Novelist Abraham B. Yehoshua. (Courtesy: Wikimedia Commons)

Israeli literary giant A.B. Yehoshua died at the age of 85 on Tuesday. 

An Israeli novelist, essayist and playwright, Avraham Gabriel (“Boolie”) Yehoshua was one of the most prominent authors of his generation. Revered in Israel and respected on the international stage, he was once dubbed the “Israeli Faulkner” – by the New York Times in reference to the 20th century American Nobel Prize-winning man of letters William Faulkner. 

Yehoshua was part of a famous “literary trio” in Israeli public discourse, together with fellow authors Amos Oz (who passed away in 2019) and David Grossman. 

The author received Israel’s top cultural award, the Israel Prize, in 1995, along with dozens of other awards, including the Bialik Prize and the Jewish National Book Award, and his work was translated into 28 languages.
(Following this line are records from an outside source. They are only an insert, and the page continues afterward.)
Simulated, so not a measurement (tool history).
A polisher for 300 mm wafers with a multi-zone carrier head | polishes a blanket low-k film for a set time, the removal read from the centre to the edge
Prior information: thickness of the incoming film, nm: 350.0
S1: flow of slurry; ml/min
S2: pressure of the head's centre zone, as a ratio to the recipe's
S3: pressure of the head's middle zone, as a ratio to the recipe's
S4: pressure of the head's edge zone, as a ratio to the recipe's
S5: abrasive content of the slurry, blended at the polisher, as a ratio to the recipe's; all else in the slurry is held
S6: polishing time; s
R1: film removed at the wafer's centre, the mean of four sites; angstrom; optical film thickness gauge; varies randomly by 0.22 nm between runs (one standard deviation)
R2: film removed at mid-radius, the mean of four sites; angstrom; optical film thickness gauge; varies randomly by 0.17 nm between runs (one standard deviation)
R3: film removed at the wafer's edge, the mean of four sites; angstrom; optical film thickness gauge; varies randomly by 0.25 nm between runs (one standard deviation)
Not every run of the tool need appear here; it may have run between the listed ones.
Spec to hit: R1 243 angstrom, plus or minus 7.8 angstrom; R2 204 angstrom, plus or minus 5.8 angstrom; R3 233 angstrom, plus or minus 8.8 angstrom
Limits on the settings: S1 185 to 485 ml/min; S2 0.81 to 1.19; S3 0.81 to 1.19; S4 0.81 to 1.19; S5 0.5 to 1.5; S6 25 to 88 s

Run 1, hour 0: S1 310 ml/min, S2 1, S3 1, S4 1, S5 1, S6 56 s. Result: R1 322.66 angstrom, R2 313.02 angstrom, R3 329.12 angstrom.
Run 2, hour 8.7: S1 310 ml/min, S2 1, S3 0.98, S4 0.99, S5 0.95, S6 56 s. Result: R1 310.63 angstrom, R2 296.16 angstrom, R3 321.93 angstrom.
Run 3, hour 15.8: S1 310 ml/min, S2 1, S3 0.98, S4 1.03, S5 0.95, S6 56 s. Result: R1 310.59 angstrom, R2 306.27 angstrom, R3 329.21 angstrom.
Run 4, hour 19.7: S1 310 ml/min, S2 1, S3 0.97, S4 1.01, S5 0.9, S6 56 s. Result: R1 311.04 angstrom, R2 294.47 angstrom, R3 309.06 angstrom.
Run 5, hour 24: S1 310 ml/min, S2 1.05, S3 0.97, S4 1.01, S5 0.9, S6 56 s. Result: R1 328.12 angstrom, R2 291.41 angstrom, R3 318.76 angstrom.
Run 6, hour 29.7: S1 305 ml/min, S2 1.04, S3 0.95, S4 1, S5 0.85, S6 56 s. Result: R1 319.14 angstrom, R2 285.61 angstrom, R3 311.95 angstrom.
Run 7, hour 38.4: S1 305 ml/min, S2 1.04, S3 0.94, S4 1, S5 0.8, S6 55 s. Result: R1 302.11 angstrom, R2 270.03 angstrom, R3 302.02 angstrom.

Eulogizing Yehoshua, President Isaac Herzog called him “one of Israel’s greatest authors in all generations, who gifted us his unforgettable works, which will continue to accompany us for generations.”

We’ll let the writer’s words speak for themselves.

Quotes from A.B. Yehoshua

  1. We should forget more. We should forget so we make room for new things in our mind.
  2. The most difficult and complicated part of the writing process is the beginning.
  3. And this is one of the major questions of our lives: how we keep boundaries, what permission we have to cross boundaries, and how we do so.
  4. Let us not overlook: The Palestinians in Gaza are our changeless neighbors, and we are theirs.
  5. I am a serious reader, and I read slowly. I deeply respect literature and expect to gain insight from a book and to identify emotionally with its characters. I therefore avoid reading suspense novels or science fiction. Family life and society are so rich and filled with surprises that I have no need of murders solved by clever detectives to better understand the drama of life all around me. 
  6. I will never write my CV without mentioning, ‘born in Jerusalem in 1936, fifth generation in Jerusalem.’ It’s very important for me.
  7. We always knew how to honor fallen soldiers. They were killed for our sake, they went out on our mission. But how are we to mourn a random man killed in a terrorist attack while sitting in a café? How do you mourn a housewife who got on a bus and never returned? They weren’t our agents, they didn’t die in our place. Indeed, we could have been killed exactly like them. (Speaking about the Second Intifada)
  8. This is literature’s obligation, to provide, through the plot and the framework, an integration of things that in life appear random or completely chaotic – things are connected… they’re not random. Even things that appear strange at first glance.
  9. I’m a very energetic and restless person. But when I sit at my writing table to write my fiction, I have great patience.
  10. In a time of crisis, there is rational tendency to turn to the writer.